# Painting a Farmall h



## Farmallforever (Oct 6, 2018)

Hello all
I am thinking about restoring a 1944 Farmall h. I want to sell it. I heard that you can rattle can a tractor but I dont know. I'ma first timer as you can maybe guess . I'm 15 years old and am doing this with a friend. I priced it at about $150 to rattle can it. I have a super low budget so I want it cheap! Please give you opinions and/or tips.


----------



## pogobill (Jan 31, 2012)

When you say you want to restore it, but that involves a bit more than a skiff of paint. I suspect that you could put some decent paint on with rattle cans with a good bit of preparation and a good primer, but have you painted anything before? 
Are you just flipping this tractor to make a few bucks? If that's the case, you may be farther ahead with that budget, to just clean it up real good and make it presentable. Elbow grease comes cheaper than paint, and "clean" doesn't peel off in a few weeks.
Welcome to the forum by the way, and post up a few pictures if you get a chance so folks here may be able to give you a bit more advise.


----------



## Guest (Oct 6, 2018)

Welcome to TF

Im gonna say DONT DO IT... the average person that may be interested in your tractor would rather see it in clean original condition, a rattle can paint job might actually turn them away or at the very least reduce its value.


----------



## RC Wells (Dec 26, 2008)

I agree with pogobill. Special interest and collector tractor buyers do not want rattle can paint on their tractors as it is very poor quality, and creates greatly increased cost when they have them properly painted. It dramatically reduces the value.

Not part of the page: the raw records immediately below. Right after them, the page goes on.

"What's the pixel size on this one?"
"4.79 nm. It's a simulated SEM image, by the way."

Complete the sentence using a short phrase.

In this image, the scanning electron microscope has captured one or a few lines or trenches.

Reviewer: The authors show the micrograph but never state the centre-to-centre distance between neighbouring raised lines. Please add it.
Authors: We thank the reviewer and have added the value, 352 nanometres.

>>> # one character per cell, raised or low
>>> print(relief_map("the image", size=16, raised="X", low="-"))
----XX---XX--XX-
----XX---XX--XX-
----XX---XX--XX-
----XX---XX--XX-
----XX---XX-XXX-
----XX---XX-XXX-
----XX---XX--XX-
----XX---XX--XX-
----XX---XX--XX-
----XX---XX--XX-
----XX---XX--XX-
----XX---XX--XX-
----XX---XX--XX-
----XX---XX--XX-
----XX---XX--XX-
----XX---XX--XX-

If my guys paint a tractor, I figure on about $1,800 in primer, paint, replacement decals, etc. That does not count the labor or the prep work, or any of the tools and spray systems. When I send them out for paint, the bill on a tractor like yours will be close to $6,000 if there is no rust. I figure my cost and the shop cost is about the same in the long run. 

The paints we now use are far beyond rattle can quality too, and will last decades. Even at that, I get requests for original lead based paint on show tractors and for certain collectors that want everything factory new.

If the tractor is going to a farm to be used, there are now moisture cured urethane paints much more suitable and cost effective than the rattle can stuff. If that is where you are targeting, visit an industrial finish dealer and look at your options.


----------



## PJ161 (Sep 12, 2016)

I admire you at your age wanting to make the tractor look a bit nicer than it seems to be now and willing to do the work yourself with your friend! There is a lot to learn while doing so. But, with the limited funds you seem to have, I agree with the other guys on cleaning it up, getting it running and selling it as is, you will be ahead of the game by far. To restore that tractor correctly, doing it yourself, figure at least $2500.00 and more if it needs any parts, including tires. PJ


----------



## Farmallforever (Oct 6, 2018)

Thanks for all the information. I want to keep the budget, after buying the tractor, less than $1000. I know I know, that sounds a little crazy and you are all rolling your eyes  at me. So I want the paint budget at a few hundred. It does have a need to be painted too, because I have a different grll that needs to be put on because the on there is junk.


----------



## deerhide (Oct 20, 2016)

Over the years I have painted probably a hundred tractors! 
#1. Get it as clean as possible; steam jenny, high pressure washer with detergent or chemical treatment which may be wash with gasoline and rags(not recommended). 
#2. Use the real paint, in this case get it from a IH dealer. 
#3 If you don't know what you are doing and it seems like you might not, with a paint gun, stop right here! You need a professional painter or you will just 'F' it up.
My advice; pump the tires up and clean it, get a new, original type seat cushion and clean it , last thing make sure the lights are working and CLEAN IT!


----------



## dozer966 (Dec 30, 2014)

I see many tractors in my area with a two hundred dollar paint job and to me it screams byer be ware. I ask myself what is the Shiney new paint trying to pull my eyes from. Unless it is an actual restoration I would not bother. Someone who is interested is ither looking for a workhorse or a full restoration project. I would clean and solve enny leaks you can handle and afford and make sure it runs good. Plugs , wires , carb cleaning,ect goes for a long way. I rather buy a tractor that runs and starts great than a paint job. If you can load some pictures of your tractor so we can see it. Maybe others will have inexpensive suggestions to give you.
Good luck


----------



## Guest (Oct 8, 2018)

IMO... a splash paint job usually means someone is wanting to get more money that the tractor is worth by *claiming* it has been restored. That might be successful if you find a buyer that doesnt know anything about tractors but its not going to be a very popular idea on a tractor forum where most readers are well informed. A splash job just means more work and expense for someone that might want to properly restore a tractor.


----------